Written By: Rohan Sengupta
Kolkata, India
Photo Credit: shutterstock.com

On the 11th of December 2016, the East Bengal Football Club (EBFC) club grounds witnessed one of the biggest sporting gatherings of the year when they hosted a Manchester United contingent of ex-players and club officials for a day. Aficionados of Indian football would perhaps be aware of East Bengal’s status as one of the most ardently supported and passionately vocal teams in the country. Aficionados of global football would certainly be aware of Manchester United’s fan following, across continents. The general mood surrounding the event was one of excitement at the prospect of meeting some stalwarts of the two clubs and having the chance to interact with them. It was perhaps to be expected. But surely there was something more to this coming together of footballing behemoths in the city of Kolkata?

One can think about numerous stakeholders within such an arrangement- East Bengal Football Club and Manchester United- being direct benefactors, Indian Football in general; perhaps even the Indian Super League (ISL). The organizers of the event, Kolkata Manchester United Supporters Club (KMUSC), the official Manchester United fan club in Kolkata perhaps were the most instrumental in ensuring the success that the event was. Supporters clubs in India have been engaged in organizing matchday screenings for their respective parent clubs. Although events such as this are far from regular occurrences, supporters clubs, over the past decade, have emerged as a hugely popular site of football fandom across India. The burgeoning of fan associations across cities, in more ways than one, poses questions of being a football fan- what really does it mean to be a football fan in India today?

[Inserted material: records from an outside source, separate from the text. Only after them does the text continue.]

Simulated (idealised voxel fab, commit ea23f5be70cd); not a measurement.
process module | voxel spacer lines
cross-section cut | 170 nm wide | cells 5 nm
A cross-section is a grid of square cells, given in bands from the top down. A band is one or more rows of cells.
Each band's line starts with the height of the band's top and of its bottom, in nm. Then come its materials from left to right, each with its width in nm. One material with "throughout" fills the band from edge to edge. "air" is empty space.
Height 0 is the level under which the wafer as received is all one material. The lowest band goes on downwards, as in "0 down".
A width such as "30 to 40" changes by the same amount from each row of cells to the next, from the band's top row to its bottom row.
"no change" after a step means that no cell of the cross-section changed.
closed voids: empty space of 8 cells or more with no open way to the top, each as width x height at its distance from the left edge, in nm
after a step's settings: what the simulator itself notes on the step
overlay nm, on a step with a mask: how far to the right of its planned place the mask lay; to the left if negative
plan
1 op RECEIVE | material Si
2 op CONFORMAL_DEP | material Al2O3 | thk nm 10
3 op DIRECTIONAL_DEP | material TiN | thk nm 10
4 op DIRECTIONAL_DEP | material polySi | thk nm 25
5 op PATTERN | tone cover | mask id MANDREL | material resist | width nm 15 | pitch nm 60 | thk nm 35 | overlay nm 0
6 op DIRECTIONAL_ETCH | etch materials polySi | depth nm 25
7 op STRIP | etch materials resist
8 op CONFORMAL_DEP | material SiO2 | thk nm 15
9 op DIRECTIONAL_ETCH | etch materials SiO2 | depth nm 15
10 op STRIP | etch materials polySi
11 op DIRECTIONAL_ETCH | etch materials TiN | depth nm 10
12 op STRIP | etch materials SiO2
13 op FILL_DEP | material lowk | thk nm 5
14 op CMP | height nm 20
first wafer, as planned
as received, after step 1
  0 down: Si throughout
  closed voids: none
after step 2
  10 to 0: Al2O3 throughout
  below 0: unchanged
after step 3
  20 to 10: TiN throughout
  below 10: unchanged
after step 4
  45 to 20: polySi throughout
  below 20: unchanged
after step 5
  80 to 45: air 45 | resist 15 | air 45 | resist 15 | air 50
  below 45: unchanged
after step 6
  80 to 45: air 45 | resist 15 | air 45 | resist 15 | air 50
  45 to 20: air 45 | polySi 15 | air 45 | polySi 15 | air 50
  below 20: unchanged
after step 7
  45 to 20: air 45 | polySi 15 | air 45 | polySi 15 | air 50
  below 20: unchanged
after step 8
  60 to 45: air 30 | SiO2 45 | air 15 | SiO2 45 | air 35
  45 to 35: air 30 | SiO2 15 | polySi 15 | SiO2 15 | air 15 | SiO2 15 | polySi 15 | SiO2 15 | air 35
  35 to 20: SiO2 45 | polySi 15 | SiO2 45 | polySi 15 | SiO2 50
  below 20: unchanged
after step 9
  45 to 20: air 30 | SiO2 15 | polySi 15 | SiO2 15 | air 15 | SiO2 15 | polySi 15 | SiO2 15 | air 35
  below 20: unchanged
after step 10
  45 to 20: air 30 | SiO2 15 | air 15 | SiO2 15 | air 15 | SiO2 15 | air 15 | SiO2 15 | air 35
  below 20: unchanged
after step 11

One of the earliest supporters clubs established in India was the Chelsea India Supporters Club- established in 2006, officially recognized in 2009. Presently, there exist 28 other Chelsea supporters clubs across different cities. I have myself been associated with the Chelsea India Supporters Club- Kolkata in an informal capacity. Although there are different categories of operation within these supporters clubs- bronze, silver, gold, being a fan for many of my friends here, has come to mean being a fan of Chelsea Football Club. For others, allegiance is spread out in different leagues- one can be a fan of Chelsea and Mohun Bagan, for example. The degrees of intensities vary.

The debate- between the national and the global has been ensuing for decades now. But given the kind of fan following of European teams in India, especially those of the Premier League teams, it would be quite daft to ignore the 160 million people who follow the league. For many, it is a more aesthetically brand of football that attracts them towards these leagues. What this has often resulted in is a bizarre blame game when it comes to citing the reasons why Indian football is not a global force, yet.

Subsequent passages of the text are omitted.